Tuesday night’s episode of New Girl, a special Valentine’s Day episode in fact, in some ways felt like finding out your little sister smokes weed – a compelling yet unsurprising discovery that, depending on your lifestyle, may be the most impressive or unsettling thing you learn about someone you pretty much had pegged. Because New Girl, if you’ve been watching, is undoubtedly your little sister. She’s young and precocious and wide-eyed and in constant need of begrudged protection from the meanies and jerks of the world. And she’s not just Zooey Deschanel and her prominently adorable yet archetypal manic pixie dream girl theatrics. New Girl showcases a full-fledged family of funny folk whether we acknowledge it or not – several moving parts and components that, while they may perturb your core principles (Schmidt), can earnestly solicit compassion and charm you into submission (Schmidt again for the most part) the way a good, manipulatively cute little sibling should.

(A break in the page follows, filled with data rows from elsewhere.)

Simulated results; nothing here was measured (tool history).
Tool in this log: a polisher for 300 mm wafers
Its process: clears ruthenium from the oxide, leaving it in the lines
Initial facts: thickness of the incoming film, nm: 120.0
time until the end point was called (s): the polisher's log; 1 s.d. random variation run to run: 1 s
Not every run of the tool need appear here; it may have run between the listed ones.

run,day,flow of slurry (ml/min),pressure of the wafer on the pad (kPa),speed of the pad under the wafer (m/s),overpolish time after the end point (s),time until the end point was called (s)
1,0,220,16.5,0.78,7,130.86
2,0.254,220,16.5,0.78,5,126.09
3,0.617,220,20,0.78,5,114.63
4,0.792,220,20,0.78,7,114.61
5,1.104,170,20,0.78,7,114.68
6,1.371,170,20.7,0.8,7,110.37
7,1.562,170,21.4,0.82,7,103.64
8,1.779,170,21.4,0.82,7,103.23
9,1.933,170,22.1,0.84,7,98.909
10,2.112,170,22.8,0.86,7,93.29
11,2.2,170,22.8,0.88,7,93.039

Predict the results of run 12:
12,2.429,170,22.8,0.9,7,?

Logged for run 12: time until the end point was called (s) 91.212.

So when we walked in on New Girl this week packing a bowl of sexual liberation and agency, ready to inhale, we were rightfully shocked, forgetting that little girls grow up fast these days and realizing that despite the good intentions, she might not need a big bro as much as we may wish she did. (In fact, even the analogy may be diminishing and sexist, but the series and it’s critics has always seen fit to provoke some third wave social politics.)
Not only had our Girl decided she needed a certain gratification we hadn’t previously ascribed to her, she brazenly went about attaining it. They all did. And in so doing, we see guys growing to respect the women of their sex lives. We witness sincere reflection on career and life alignment without romance simply providing an answer, as is the temptation in a Valentine’s Day themed outing, but rather pleasantly complimenting an adult life. We see the playfully immature games of crushes and teases turn into the more adult sport of flirting, then again becoming plainly adult. We see sex, not really, but a close sitcom facsimile to how it could really occur or humorously not occur amongst young adults who clamor for some autonomy. New Girl, like many shows that share a metaphysical space, is the little sister to a host of older situation comedies highlighting the lives of young adults.
Nick, played by Jake M. Johnson, isn’t Ray Barone or Just Shoot Me’s Elliot or Eddie Crane the sharp as a whip Jack Russell Terrier of Frasier (some pretty solid comedic comparisons.) Nick from New Girl is simply going to be Nick. He’s the intangible quality of our sister that we don’t always appreciate, but when we see him in his attrition of maturity and all his endearingly coupled glory, we’ll realize that he’s as much our sister as nerdy glasses and quirky floral patterns. Surely, we have much to learn about our lil’ sis but it’s nice, if not somewhat jarring, to be reminded of that fact. The series too often leaves us unprepared to truly see it as anything more than an elaborate experiment focused on viewers’ tolerances of aggressively cute yet meek brunettes of the hipster persuasion. This episode got away from that and startled those that wrongly accepted the experiment at face value, questioning, in essence, if Jess should have given some warning or asked for our help if she wanted an uncommitted, no-strings-attached romp? (Yup, there goes that tinge of misogyny, and now it’s a bit incestuous too!)
The novelty of the episode relies simply on giving its main female protagonist a vagina and setting it loose on the world, armed clumsily with desire and innuendo. A variation of this trick was attempted earlier this season, when Jess first intended to make love to her boyfriend at the time, played by Justin Long. But since it’s possible to accept a little sister’s wholly unthreatening boyfriend, albeit reluctantly, without acknowledging her as a woman, we narrowly were able to hold on to our Jess, at the expense of Mr. Long’s contribution to the show. But this week, she sort of became her own Jess. Sort of because nothing actually happened, no vagina was either confirmed or denied. But the possibility was provocative. In a linear, object-oriented economy, the pressing possibility of Jess going from innocuous sibling to sexpot, has to be good television, if not horrible for everything else. But a line is there.
We do something wholly dissimilar to the televised visage of Zooey Deschanel than a majority of our other Hollywood starlets. The sexualization, while still present, isn’t as straightforward. She evokes a richer vocabulary than just “hot”. We locate her somewhere unique on the line we have our women walk on television, often in sexy heals or in smart pantsuits. Nothing actually happening in this episode might be the best way to continue drawing attention to the line, putting pressure on it. Sitcoms have long tired of pushing the envelope, they’ve probably misplaced the thing long ago, but what New Girl does pretty well is surprisingly funny little dances on the line of social discourses. That’s pretty cool of my little sis, huh?